Mill children in Macon, photo by Lewis Wickes Hine, 1909 / Library of Congress, Wikimedia Commons
From the ashes of the American Civil War sprung an economic powerhouse.
Edited by Matthew A. McIntosh / 10.13.2018
The Golden Spike: Does it really symbolize the completion of the transcontinental railroad? / Roadside America
The factories built by the Union to defeat the Confederacy were not shut down at the war’s end. Now that the fighting was done, these factories were converted to peacetime purposes. Although industry had existed prior to the war, agriculture had represented the most significant portion of the American economy.
After the war, beginning with the railroads, small businesses grew larger and larger. By the century’s end, the nation’s economy was dominated by a few, very powerful individuals. In 1850, most Americans worked for themselves. By 1900, most Americans worked for an employer.

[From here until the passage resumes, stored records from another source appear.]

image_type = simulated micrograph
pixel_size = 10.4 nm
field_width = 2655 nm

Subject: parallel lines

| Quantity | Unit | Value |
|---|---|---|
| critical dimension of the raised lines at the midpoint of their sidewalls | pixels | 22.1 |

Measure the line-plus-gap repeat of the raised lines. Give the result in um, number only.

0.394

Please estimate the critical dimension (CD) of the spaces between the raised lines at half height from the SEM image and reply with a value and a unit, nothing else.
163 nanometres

The growth was astounding. From the end of Reconstruction in 1877 to the disastrous PANIC OF 1893, the American economy nearly doubled in size. New technologies and new ways of organizing business led a few individuals to the top. The competition was ruthless. Those who could not provide the best product at the cheapest price were simply driven into bankruptcy or were bought up by hungry, successful industrialists.
The cartoon reads “One sees his (Uncle Sam’s) finish unless good government retakes the ship” / Courtesy of Francois Micheloud
The so-called captains of industry became household names: John D. Rockefeller of Standard Oil, Andrew Carnegie of Carnegie Steel, and J. Pierpont Morgan, the powerful banker who controlled a great many industries. Their tactics were not always fair, but there were few laws regulating business conduct at that time.
The “Molly Maguires” were a band of 19th century Irish immigrant laborers who struggled to survive in American industry. They organized labor unions and were not averse to violence, as this “coffin notice,” delivered to three bosses, suggests.
Nevertheless, the American economy grew and grew. By 1914, the small nation once seen as a playground for European empires had now surpassed them all. The United States had become the largest industrial nation in the world.
However, the prosperity of America did not reach everyone. Amid the fabulous wealth of the new economic elite was tremendous poverty. How did some manage to be so successful while others struggled to put food on the table? Americans wrestled with this great question as new attitudes toward wealth began to emerge.
What role did the government play in this trend? Basically, it was pro-business. Congress, the Presidents, and the Courts looked favorably on this new growth. But leadership was generally lacking on the political level. CORRUPTION spread like a plague through the city, state, and national governments. Greedy legislators and “forgettable” Presidents dominated the political scene.
True leadership, for better or for worse, resided among the magnates who dominated the Gilded Age.